But the conference was also a steady stream of papers read, mumbled, pantomimed, and sometimes enthusiastically performed. There is room for the scholarly study of the academic paper - perhaps by oral-performance theorists. Unfortunately, for many an academic, there is the sense is that the conference paper has ontological meaning - thus it takes up many more pages than the allotted twenty minutes allow, and it also contains footnotes, which of course conference participants don't read. The paper exists, yet no one has access to it in its entirety save for the performer. But more, anon.
There were two moments that jolted the conference from its general predictability. First was Dr. Yuhan Vevaina's (Harvard University) paper, which was ostensibly about "transmission and agency" in the Pahlavi translations/commentaries to the Avesta, but was really a post-modern critique of Avestan philology. Vevaina's point had to do with the way Avestan scholars look to the Pahlavi translations as, at best, poor renditions of the Avestan original instead of new creations that are trying to do something new. Interestingly, Vevaina has used some recent work on Midrash in his research for methodological framing. There was of course much more. The ironies of this critique taking place in the sixteenth century faculty de philologia building were lost on few. (I hope to devote further discussion to Vevaina's work when/if it is made available online in the near future at ADA's website).

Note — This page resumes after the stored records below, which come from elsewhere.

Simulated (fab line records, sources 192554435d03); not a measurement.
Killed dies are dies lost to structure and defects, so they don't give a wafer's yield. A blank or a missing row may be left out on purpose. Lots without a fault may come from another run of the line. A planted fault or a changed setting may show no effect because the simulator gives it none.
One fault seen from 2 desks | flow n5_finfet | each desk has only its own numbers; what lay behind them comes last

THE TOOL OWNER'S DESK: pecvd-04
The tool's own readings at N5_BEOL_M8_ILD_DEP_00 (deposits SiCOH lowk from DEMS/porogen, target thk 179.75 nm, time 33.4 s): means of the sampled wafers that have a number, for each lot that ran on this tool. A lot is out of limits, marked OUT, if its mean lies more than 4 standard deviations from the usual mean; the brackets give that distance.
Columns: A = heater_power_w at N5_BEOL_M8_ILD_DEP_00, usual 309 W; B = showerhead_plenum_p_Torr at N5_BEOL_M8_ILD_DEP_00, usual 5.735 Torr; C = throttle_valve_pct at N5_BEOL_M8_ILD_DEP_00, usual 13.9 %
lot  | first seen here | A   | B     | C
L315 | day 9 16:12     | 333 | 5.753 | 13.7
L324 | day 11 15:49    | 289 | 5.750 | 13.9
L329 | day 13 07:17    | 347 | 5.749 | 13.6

The second moment was a toast at the galla dinner, that quickly turned into a related critique of the narrow philological study of ritual texts, courtesy of Prof. Michael Stausberg (Bergen). (Both Vevaina and Stausberg are editing Blackwell's companion to Zoroastrianism, and I will be submitting an article to that volume aith Yaakov Elman on Judaism's intersection with Zoroastrianism). Stausberg's toast was truly a roast aimed not just at the conference organizers, but at the conference participants as well. All in good fun, but the laughter ranged from healthy to nervous (shades of Dick Van Dyke, and more). It is telling that the two were seated at the same table during the gall dinner
Michael Stausberg, laughing
...as was I:
Yuhan Vevaina and Shai Secunda. A chuckle, a critique.
Sunday, July 5, 2009
The Dank Weight of History
DISPATCH FROM THE BABYLONIAN COLLECTION
For the past few days and the next several weeks, I have exchanged my chair in a typical, if minuscule, academic office for another less comfortable wooden thing in a major university antiquities collection. Instead of holding a volume of Talmud in my hands, more often then not I find myself gingerly examining artifacts (what else, magic bowls and Sasanian seals) and thinking of the ancients who owned them over a thousand years ago. Along the way, the process has opened up for me a new way of thinking about the tangible age of the world and how we, as academics, try to find our way in it. Beyond their original producers and consumers, like all artifacts the bowls also represent the people who discovered them a hundred(+) years ago, the dealers, collectors, shippers, curators, restorers - the host of characters that contributed to the process of placing a few of them into my hands during this unusually cool summer. Now, a jaunt over to the stacks has itself become a historical journey. Many of the books that I regularly use, for better or for worse, have not been checked out of the library for decades or more. And the stacks are dank, not just with the smell of aging books but the very weight of history: The history of scholarship, learning, and ultimately the way we think now. Like most Talmudists in the wake of Boyarin, I've read the works of that secular prophet, the "archaeologist of knowledge", and his descendants, and I know that scholarship of ancient things is not ancient at all, but an inquiry into things current. So my epiphany in the stacks and in the Babylonian collection is not a revelation of knowledge per se, but an experiential one. Truthfully, this feeling waxes and wanes with the change of seasons and semesters. And sometimes the apology of historical continuity and meaningfulness, especially in terms of the history of ideas, falls flat and limp. As some of you have argued, this is apparently the pervasive angst of many scholars, but especially Talmudists. On the other hand, Talmudists do hold the keys to the "ground zero" of meaning and experience in Judaism. What Jews do and think today is closely linked to particular textual movements in the Bavli (of course mediated by later ways of thinking and experiencing), and we can explain the phenomena fairly well.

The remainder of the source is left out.